He added that an arson attack on his north London constituency office in December was "the final straw".

Mr Freer told TalkTV's Julia Hartley-Brewer: "It's not fair on my family. People forget it's our staff who answer the door and answer the phone.

"Political discourse should be robust, that's a part of our democracy, but when MPs have to start fearing for their lives and also the safety of their families and their staff, that goes beyond the point that is acceptable."

He added: "Social media has a lot to answer for. It allows people almost to be threatening and abusive with impunity, because it's virtually anonymous and social media companies are very slow to react if they react at all.

"An email allows people to say things that they would never say to your face, and so it generally makes the whole level of discourse much more abusive.

"It becomes a bit of a downward spiral, and sadly, we have come to accept it, and I'm not quite sure how you put the genie back in the bottle."

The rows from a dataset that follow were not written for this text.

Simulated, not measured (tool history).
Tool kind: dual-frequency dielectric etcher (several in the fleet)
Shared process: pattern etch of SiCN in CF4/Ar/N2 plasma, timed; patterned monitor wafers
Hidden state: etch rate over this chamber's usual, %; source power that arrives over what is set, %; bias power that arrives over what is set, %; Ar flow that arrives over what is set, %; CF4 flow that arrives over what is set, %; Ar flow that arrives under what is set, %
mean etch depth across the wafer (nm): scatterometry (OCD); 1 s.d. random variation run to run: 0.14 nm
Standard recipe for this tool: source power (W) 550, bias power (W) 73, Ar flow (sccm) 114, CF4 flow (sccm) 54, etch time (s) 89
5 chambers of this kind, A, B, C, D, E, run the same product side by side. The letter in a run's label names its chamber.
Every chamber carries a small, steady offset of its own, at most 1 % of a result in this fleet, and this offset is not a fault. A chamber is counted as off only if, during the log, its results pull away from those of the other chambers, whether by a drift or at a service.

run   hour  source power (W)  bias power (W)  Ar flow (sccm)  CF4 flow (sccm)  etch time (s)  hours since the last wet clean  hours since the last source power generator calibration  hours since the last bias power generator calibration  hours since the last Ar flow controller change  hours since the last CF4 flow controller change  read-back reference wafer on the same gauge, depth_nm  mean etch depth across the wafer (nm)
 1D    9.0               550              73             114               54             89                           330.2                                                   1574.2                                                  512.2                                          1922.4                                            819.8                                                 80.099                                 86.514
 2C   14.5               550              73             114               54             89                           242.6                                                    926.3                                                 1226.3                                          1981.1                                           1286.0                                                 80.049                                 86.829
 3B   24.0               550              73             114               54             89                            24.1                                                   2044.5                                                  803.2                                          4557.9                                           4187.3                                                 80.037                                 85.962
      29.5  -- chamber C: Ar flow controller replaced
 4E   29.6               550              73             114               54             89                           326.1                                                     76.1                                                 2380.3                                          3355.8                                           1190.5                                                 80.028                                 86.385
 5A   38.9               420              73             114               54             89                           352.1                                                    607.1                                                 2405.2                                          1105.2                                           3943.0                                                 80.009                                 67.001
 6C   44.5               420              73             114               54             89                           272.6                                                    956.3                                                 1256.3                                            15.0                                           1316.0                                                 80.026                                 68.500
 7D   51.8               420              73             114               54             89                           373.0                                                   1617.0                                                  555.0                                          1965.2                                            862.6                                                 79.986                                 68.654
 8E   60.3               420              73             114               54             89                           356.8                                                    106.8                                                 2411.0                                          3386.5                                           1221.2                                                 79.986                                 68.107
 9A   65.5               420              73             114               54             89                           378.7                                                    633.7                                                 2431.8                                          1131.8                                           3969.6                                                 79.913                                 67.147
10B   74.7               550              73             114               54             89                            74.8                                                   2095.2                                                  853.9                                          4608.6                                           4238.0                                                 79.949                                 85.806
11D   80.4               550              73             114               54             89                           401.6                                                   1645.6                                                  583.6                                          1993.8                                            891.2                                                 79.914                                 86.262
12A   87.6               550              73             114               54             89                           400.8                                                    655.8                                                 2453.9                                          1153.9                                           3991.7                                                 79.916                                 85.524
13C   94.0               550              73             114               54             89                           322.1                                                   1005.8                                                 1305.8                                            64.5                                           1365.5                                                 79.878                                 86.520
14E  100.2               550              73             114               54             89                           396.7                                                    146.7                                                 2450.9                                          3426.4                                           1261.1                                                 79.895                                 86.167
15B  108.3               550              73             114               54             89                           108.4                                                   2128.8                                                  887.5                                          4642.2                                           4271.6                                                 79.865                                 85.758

Anne Clarke posted an apology on X for her "insensitive" comments on Mr Freer's resignation

This comes as a Labour politician apologises on social media for her "insensitive" comments in relation to Mr Freer's resignation.

London Assembly member Anne Clarke posted on X commenting that only Chipping Barnet MP Theresa Villiers was needed "for the hat trick of Barnet Tory MPs".

She was forced to swiftly delete the post and apologise, saying: "Last night I tweeted an insensitive post without having properly read the letter I was referring to.

"I would never intentionally seek to cause division and upset over such a serious issue as an elected official's personal safety.

"Even when you've been in politics a long time, it's still possible to make mistakes and it was a huge error on my part not to fully read the letter before passing comment.

"I offer my apologies to anyone who was upset by my original post, which I deleted almost straight away. I've also made a private apology to Mike Freer."